The Inter-Governmental Action Group against Money Laundering in West Africa (GIABA), in collaboration with the ECOWAS Gender Development Centre (EGDC), has officially opened a three-day Regional Forum on Women and Transnational Organized Crime: Human Trafficking Risks in West Africa. The forum, holding in Lagos, Nigeria from the 17th to 19th of December, 2025, brings together key stakeholders, law enforcement agencies, and financial intelligence units to address the growing complexities of human trafficking through a gender-responsive lens.
The opening session featured significant contributions from regional leaders, emphasizing the intersection of financial intelligence, gender equality, and security governance.

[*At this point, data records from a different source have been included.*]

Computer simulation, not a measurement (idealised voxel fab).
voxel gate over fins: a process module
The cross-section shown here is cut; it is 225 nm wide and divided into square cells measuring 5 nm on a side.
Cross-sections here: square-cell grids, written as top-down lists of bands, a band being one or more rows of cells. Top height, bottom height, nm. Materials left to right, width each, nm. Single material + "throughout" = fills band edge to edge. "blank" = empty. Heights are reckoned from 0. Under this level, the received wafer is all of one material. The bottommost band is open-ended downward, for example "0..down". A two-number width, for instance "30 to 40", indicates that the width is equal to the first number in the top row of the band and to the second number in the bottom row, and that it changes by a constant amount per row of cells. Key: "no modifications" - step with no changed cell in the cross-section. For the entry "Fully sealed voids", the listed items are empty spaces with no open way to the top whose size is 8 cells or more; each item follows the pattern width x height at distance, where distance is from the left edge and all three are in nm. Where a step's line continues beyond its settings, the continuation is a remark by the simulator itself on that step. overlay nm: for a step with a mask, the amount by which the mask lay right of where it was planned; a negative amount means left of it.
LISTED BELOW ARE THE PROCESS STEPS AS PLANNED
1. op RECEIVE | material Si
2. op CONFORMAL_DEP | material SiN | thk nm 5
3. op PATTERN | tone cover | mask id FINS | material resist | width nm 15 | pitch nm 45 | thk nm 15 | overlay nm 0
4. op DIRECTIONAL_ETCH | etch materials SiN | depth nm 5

Delivering the welcome address on behalf of Ms. Hafsat Abubakar Bakari, the Director General of the Nigeria Financial Intelligence Unit (NFIU), Mrs. Biola Shotunde described the forum as a strategic necessity. Highlighting human trafficking has evolved into a sophisticated, financially motivated criminal enterprise generating over $150 billion annually. “Trafficking cannot be effectively tackled without integrating anti-money laundering and counter-financing tools“.
Representing Mrs. Binta L. Adamu Bello, OON, the Director-General of the National Agency for the Prohibition of Trafficking in Persons (NAPTIP), Mrs. Hajara Tunde-Osho, Assistant Director of Intelligence, emphasized that the engagement aligns with shared obligations under the United Nations Convention against Transnational Organized Crime. Tunde-Osho noted that traffickers are rapidly modifying their strategies, exploiting digital ecosystems and porous borders. She called for strengthened regional coordination and the leveraging of technology to address both traditional and emerging risks.
Delivering remarks on behalf of the Director General of GIABA, Dr Jeff Isima, GIABA’s Acting Director of Policy and Research provided sobering data to ground the deliberations. He noted that in West Africa, children make up more than 75% of trafficking victims. He identified poverty, gender inequality, and weak institutional capacity as primary precursors that traffickers exploit. He called for a strong regional coordination, political will, directing resources where they matter and clear accountability mechanisms in turning the tide.
Speaking on behalf of Her Excellency, Hajiya Imaan Sulaiman-Ibrahim, Nigeria’s Honorable Minister of Women Affairs and Social Development, Dr. Udeme Nsikak Abia underscored the critical link between human trafficking, money laundering, and terrorist financing as threats to collective peace and security. She reiterated Nigeria’s priority to integrate gender perspectives into security governance, ensuring that the experiences of survivors are central to sustainable solutions. She outlined three specific objectives guiding the forum: To discuss the money laundering and terrorist financing risks associated with women, focusing on human trafficking; create a platform for sharing good practices across ECOWAS member states on integrating gender perspectives into anti-trafficking programs: and to build a consensus on strategic mechanisms required to strengthen the fight against organized crime from a gender-responsive viewpoint.
She declared the forum open by reaffirming Nigeria’s commitment to ECOWAS frameworks that promote intelligence sharing and policy harmonization, urging participants to move beyond policy deliberation towards actionable solutions that protect the region’s most vulnerable populations.